Tuesday, October 21, 2014

CANON OF FILM: "THE DOUBLE LIFE OF VERONIQUE"

THE DOUBLE LIFE OF VERONIQUE (1991)

Director: Krzysztof Kieslowski
Screenplay: Krzysztof Kieslowski & Krzysztof Piesiewicz



One of my favorite directors to analyze is Krzysztof Kieslowski. His name in America doesn't always get mentioned among the Bergman, Fellini, Tarkovsky, or other great literary poets of film, but he is one of the most natural artistic filmmakers ever. His works are usually character-driven, and often deal with much simpler stories, at least character-wise, but his films are never boring, and in fact, within these simple tales lies very complex ideas on how luck, chance, fate, coincidence, and destiny seem to affect our lives. His most famous works include “The Decalogue,” a 10-part series of 1 hour films originally made for Polish television that found it’s way to theaters where each film deals with one of the 10 Commandments, in quite unusual ways, (It’s often unclear just what Commandments match with each film.) and the Three Colors trilogy, “Blue,” “White,” and “Red.” The titles represent the colors on the French Flag which represent liberty, equality, and fraternity respectively, and shows us how liberty can be found inward for a woman after her husband and son are killed, and equality in a man returning to Poland post-communist reign and becoming an entrepreneur, and “Red,” his last film, gave him his only Oscar nomination, involves a woman who runs over a judge’s dog, nurse’s him back to health, to find the judge as someone who spends his days listening on the radio to the phone calls of others, as his radio has crossed signals. 

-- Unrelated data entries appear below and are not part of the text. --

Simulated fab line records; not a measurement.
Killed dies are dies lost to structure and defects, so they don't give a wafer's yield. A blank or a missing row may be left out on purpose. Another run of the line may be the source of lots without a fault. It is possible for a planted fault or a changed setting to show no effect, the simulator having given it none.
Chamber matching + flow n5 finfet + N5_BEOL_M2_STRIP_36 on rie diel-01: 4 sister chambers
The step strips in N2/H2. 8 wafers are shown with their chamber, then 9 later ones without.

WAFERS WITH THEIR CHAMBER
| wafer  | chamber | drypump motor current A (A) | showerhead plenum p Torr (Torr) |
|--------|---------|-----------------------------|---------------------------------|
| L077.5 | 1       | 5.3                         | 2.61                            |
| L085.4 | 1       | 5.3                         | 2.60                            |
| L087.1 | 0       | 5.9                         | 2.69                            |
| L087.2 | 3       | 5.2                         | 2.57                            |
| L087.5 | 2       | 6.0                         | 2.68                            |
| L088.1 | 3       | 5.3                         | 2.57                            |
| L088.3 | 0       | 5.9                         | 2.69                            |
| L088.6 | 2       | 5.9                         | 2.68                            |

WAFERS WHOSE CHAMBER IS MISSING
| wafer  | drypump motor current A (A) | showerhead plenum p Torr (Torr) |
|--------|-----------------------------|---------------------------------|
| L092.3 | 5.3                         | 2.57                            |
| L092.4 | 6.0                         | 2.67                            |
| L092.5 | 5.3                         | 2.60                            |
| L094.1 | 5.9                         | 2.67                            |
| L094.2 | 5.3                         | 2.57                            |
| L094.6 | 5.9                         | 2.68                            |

I've written Canon of Film entries for each of the Three Colors Trilogy, and eventually I'll post one on "The Decalogue", but both of those are not only for the advance class, they're relatively ungainly to go through, especially if you don't have a prior base of Kieslowski to use as a guide. People should be introduced to him though so I usually recommend people get their first taste of Kieslowski by watching “The Double Life of Veronique,” but don't get that confused with it being a weaker film of his, it's not; it's just as amazing a film he’s ever done.  

Weronika (Irene Jacob), is a Polish choir singer in Krakow, who was taught to look at the world upside down and has always had a nagging feeling that she isn’t alone in the world; she can’t explain it though. She's visiting Krakow getting discovered and preparing for a major performance, but on a day out, she thinks she sees something, or maybe she didn’t see it, or maybe she doesn’t know what she saw, but she sees somebody who looks just like her going onto a bus and snapping photographs. We don’t know if the other girl saw her, or for that matter what might have happened if they met each other. 

There's been a lot of use of dobblegangers in film recently, and there's a rich history of them being used all through literature, but the way they're approach here, is unlike any other.  Eventually, we meet the other girl, a French music teacher named Veronique, who was taught to look at the world real close, and who, like her counterpart, has lived life with the same feeling that she isn’t alone in the world. There lives don’t cross sort-of-speak, but are parallel, even if they aren’t aware of it. This movie isn’t about any kind of science or fantasy or the how of it, but about how spirit and souls can seem inherently connected, the metaphysics perhaps. Movements, like placing a ring to your eyes, to put down eyebrow hair, or the twist of a string around a finger. When I was young, whenever I’d hear someone yell my name, when nobody did, I was told it was a guardian angel warning me. This movie feels like that, it protects us, but invites us to new unique possibilities and worlds. 

“They both had dark hair and brownish-green eyes… one of them burned her hand on a stove. A few days later…” pontificates Veronique's eventual boyfriend Alexandre (Phillippe Voter); I’ll leave it to you to find out the rest of the line.